Gold is a very common mineral that is mined and processed in the United States and all over the world. One of the most common processes used for the mining and processing of gold in the United States is heap leaching. “The extraction of gold from low grade deposits has been one of the main factors in higher output since the 1970s” using this form of mining (www.pamp.com).
Half of all production, in the United States, of low-grade minerals comes from heap leaching. It is a low cost, effective process, which began at the Placer Development's Cortez open pit in Nevada in 1973 (www.pamp.com). Heap leaching “recovers gold from sub-grade mine waste or mill tailings.” The “native gold is taken into solution as gold cyanide and recovered by adsorption and activated carbon” (Halleck 2/19). It is very effective in removing gold from deposits filled with many other minerals as well.
The ore removed from the heap leaching is discarded onto open-air leach pads. Cyanide is then sprayed over the ore and sits there for several weeks allowing the cyanide to seep into the deposit. The cyanide extracts the gold from the ore and drips off of the leach pad on which the ore deposit sits. The gold solution runs into the “pregnant pond” where it is then pumped to the recovery plant. Zinc dust is then added to the solution causing gold and silver to precipitate. This product is then sent to refineries where the gold and silver are separated from each other (www.blm.gov).

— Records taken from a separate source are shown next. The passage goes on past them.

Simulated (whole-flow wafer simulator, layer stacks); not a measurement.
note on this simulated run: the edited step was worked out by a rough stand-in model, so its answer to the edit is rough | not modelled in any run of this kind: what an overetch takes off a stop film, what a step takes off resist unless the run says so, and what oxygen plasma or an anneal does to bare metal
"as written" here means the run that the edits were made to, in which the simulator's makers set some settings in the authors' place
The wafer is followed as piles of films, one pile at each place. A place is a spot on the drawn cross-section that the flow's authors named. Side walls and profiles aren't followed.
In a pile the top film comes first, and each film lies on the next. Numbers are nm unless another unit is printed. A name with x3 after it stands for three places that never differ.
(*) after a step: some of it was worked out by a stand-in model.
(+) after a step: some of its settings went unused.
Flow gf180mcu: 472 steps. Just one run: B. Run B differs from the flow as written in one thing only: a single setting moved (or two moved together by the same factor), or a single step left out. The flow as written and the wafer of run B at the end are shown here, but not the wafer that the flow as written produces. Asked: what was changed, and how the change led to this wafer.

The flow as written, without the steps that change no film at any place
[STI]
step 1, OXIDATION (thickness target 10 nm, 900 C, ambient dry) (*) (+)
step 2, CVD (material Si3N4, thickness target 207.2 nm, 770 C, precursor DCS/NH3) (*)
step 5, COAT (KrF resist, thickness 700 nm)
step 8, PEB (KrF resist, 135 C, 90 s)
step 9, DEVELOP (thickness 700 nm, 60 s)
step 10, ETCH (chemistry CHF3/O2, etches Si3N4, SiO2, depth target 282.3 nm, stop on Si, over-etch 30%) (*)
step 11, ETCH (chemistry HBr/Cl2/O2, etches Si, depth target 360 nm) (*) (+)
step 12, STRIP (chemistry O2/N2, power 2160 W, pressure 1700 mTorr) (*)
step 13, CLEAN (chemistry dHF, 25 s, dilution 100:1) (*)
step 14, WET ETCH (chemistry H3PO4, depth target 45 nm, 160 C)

The use of cyanide is a great environmental hazard. The cyanide affects the area in which it is used as well as the community surrounding the area of the mine. Some examples of cyanide causing hazardous situations are at the Zortman-Landusky Mine in Montana, the Summitville Mine in Colorado, the Kantor Gold Mine in Kyrgyzstan, Asia, and the Aural Gold Plant in Romania. At the Zortman-Landusky mine 52,000 gallons of cyanide solution drained into the fresh water supply of a nearby town. The Alamosa River...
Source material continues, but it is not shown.